The SanityPrompt

This blog represents some small and occasional efforts to add a note of sanity to discussions of politics and policy. This blog best viewed with Internet Explorer @ 1024x768

Wednesday, January 18, 2006

If you don't believe sports has something to teach you about life

Check out this discussion of the NFL's byzantine rules in Salon.

Salon.com King Kaufman's Sports Daily: Why Does Football Have Such a Complex Rules Book?

"Good question. A capital-letter-eschewing oedipus has an answer, pointing out that 'soccer is governed by only 17 laws, the first six of which are essentially administrative ... However, it's this byzantine codification that gives Americans something they pride themselves on doing: creating unnecessary government.'

Case in point: The various American soccer bodies, which govern youth soccer, high school, college, etc., have added complicated rules on top of the FIFA set that works for the rest of the world.

'It's an American concept to complicate something as simple as sport so that you create a field of 'knowledge experts' who have something to be experts on,' oedipus writes.

I don't know if it's native to the Colonies to complicate things up, but it's certainly the prime directive of the NFL, the most bureaucratic, technocratic operation in North American team sports. "

It's not government that is corrupt and inefficient by nature. It is the way a people approach their government which helps determine the degree to which inefficiencies and inanities dominate the business of government. Because Americans are so afraid of their government and so terrified of "waste, fraud, and abuse," they saddle public action with complex reporting requirements and rules of behavior. When you don't want partisanship & cronyism to dominate the hiring process, you develop complex civil service rules that prevent managers from flexibly employing the best candidates. When you are terrified that civil servants will appropriate resources and steal, you make them go through a central administrative purchasing agent that must approve every purchase and make you follow a rigorous set of procedures. When you emphasize the democratic process and the right of Congress to oversee every step of the bureaucracy, you get a system dominated by cautious bureaucrats who won't take any initiative not pre approved by Washington politicians. Americans emphasize process over results - hence we have a rules-based, process oriented system. And we rarely get the results we want. We see this in the overwhelming bureaucracies of our public schools. In the myriad forms of the public health system. In the list of requirements for public programs like welfare.

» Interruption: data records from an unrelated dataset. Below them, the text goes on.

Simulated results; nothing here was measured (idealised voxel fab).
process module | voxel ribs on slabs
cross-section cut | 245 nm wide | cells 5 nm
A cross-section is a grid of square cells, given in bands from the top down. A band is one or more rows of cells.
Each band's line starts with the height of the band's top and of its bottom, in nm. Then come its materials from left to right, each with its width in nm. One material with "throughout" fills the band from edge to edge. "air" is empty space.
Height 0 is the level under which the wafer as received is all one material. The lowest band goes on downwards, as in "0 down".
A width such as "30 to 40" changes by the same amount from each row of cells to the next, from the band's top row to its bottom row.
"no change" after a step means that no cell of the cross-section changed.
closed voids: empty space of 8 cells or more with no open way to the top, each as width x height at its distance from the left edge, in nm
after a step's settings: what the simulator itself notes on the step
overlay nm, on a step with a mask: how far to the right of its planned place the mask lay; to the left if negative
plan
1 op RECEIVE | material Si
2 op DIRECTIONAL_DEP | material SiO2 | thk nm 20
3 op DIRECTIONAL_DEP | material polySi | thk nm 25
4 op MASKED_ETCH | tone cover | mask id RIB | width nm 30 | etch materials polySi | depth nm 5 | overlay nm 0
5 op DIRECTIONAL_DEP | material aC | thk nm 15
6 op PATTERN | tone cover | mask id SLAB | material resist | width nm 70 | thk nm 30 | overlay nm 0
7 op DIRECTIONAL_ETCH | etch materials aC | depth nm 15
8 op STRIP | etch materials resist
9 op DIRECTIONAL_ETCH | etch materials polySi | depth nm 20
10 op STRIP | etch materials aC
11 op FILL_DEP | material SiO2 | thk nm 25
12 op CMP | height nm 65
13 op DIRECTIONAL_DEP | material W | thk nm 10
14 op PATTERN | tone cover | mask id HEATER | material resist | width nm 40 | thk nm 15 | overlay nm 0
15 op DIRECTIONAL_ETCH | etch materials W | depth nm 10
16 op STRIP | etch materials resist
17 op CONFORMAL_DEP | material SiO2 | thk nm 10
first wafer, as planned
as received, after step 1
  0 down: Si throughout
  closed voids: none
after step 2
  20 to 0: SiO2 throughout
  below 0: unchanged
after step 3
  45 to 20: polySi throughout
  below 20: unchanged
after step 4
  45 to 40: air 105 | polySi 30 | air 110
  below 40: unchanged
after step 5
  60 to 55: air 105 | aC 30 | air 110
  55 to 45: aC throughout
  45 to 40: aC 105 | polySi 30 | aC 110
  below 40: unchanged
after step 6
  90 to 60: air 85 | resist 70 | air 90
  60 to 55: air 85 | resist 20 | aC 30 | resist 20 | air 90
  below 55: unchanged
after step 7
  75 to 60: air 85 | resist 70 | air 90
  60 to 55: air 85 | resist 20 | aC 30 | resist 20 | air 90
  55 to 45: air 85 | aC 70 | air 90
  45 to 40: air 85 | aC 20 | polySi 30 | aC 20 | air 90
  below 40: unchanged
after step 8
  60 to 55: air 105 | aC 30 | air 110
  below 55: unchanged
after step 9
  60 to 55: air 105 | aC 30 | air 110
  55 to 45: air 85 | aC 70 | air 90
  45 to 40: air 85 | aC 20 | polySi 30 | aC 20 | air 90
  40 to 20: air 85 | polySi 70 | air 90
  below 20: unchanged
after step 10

The football example and the anecdote from soccer chillingly reminds us that our love of rules pretty much gets in the way of getting the government we want -- flexible and efficient and responsive to immediate challenges.

For more on this topic check out my favorite bureaucratic tome -- James Q. Wilson's Bureaucracy which begins with the example of the the French fighting the Germans in World War II. Despite our collective perception of the vaunted German fighting machine, Wilson informs us that the French had more tanks, more soldiers, and more weapons than the Germans. What they didn't have was the initiative based system under which German officers were allowed to make decisions on the fly and held accountable only for results. The French, by contrast had a hierarchical system in which they had to check on every decision with the very top so their units were less mobile and less reactive. We like to think that decisions take a long time in the public sector because that is the way of things. But they don't have to. We design public systems this way in our legislatures.